Species of Concern Profile: Brown Pelican
September 2005

Watching Brown Pelicans can turn a simple beach trip into an extraordinary event. A perfect line formation of these large, prehistoric-looking birds is becoming a more common sight in the Northwest.

When they dive, the fun really starts. Folding their wings back, pelicans sight along the bill as they plunge into the water, breaking their torpedo-like progress by gaping wide. Aptly named pouchbills by COASST, they are one of two pelican species in North America and are closely related to the more ubiquitous cormorants.

Flying Pelicans

Brown Pelicans pass over a murre colony in Oregon (Nathalie Hamel)

Nesting in trees and shrubs by the thousands, pelican colonies are an oddly quiet place. Adults are silent, relying on the flash of breeding plumage and waggle of their reddened bill pouch to attract mates. Unlike gull chicks who are quickly up and around, pelican chicks stay in the nest for weeks. But after a two-month diet of anchovies—hold the pizza—most are ready to fledge and begin life on their own.

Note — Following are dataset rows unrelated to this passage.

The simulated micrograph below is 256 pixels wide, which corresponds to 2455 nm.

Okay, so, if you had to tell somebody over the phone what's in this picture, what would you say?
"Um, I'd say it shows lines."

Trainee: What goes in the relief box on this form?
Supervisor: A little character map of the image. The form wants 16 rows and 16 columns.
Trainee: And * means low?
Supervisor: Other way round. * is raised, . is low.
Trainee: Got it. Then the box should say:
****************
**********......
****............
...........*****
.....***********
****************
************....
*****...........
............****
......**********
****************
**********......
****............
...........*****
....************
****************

Once a critically endangered species protected under the Endangered Species Act, the West Coast population of Brown Pelicans Pelecanus occidentalis californicus came close to the brink of extinction because of pesticide poisoning. Pelicans were accumulating DDT and its breakdown products through a process known as bio-magnification. Pesticides entering the marine foodchain were concentrated at each level: plankton to fish to marine birds. Because DDT interferes with calcium production, females began to produce thinner eggs, and parents inadvertently crushed their offspring while attempting to incubate. By the 1970s, entire colonies were failing to produce any young.

Rachel Carson’s book Silent Spring documented the impacts of pesticides on birds throughout North America and helped launch the successful campaign to ban DDT in the US in 1972. Today, pelican eggshells are much thicker—only 4–5% thinner than normal—and successful reproduction is again the norm.

But these ancient birds are not quite “out of the water” yet. They breed on only six main islands along the West Coast—two off southern California and four in the Gulf of California off the Mexican coast. Even a small amount of human disturbance at a colony, an oil spill in the nearshore environment, or a decrease in forage fish availability can cause a hiccup in the recovery of this species.

A voracious hunter of silvery schooling fish, a Brown Pelican can consume up to four pounds of fish in a typical day. Anchovies and sardines—the fish of Cannery Row fame—are a favorite food. These days, pesticides and fishers are minor concerns for pelican recovery relative to climate events that alter forage fish populations. If the anchovy population takes a dip during an El Niño, the number of pelicans returning to breed can drop by two thirds!

Moreover, the picture isn’t always simple: in 2004, the food supply was good during the breeding season, but diminished right after the chicks were fledged and on their own for feeding. Many young birds were found starving and begging for food at docks and wharfs. Some traveled inland as far as Arizona in search of food. Many perished, fooled into doing kamikaze flights onto the water mirages of hot, shiny pavement.

More than a quarter century after they were first listed, the West Coast population of Brown Pelicans is still on the Federal endangered species list. But this scrappy and often comical bird is a conservation success story. On Anacapa Island—the main pelican breeding colony on the West Coast of the US—the population has climbed from a low of less than 100 pairs in the 1970s to over 6,000 pairs by 2004. In recent years, East Sand Island at the mouth of the Columbia River has been a popular roosting area for Brown Pelicans, and may represent the beginning of a Pacific Northwest breeding colony. And so, as you walk your beaches, look for a squadron of pelicans overhead.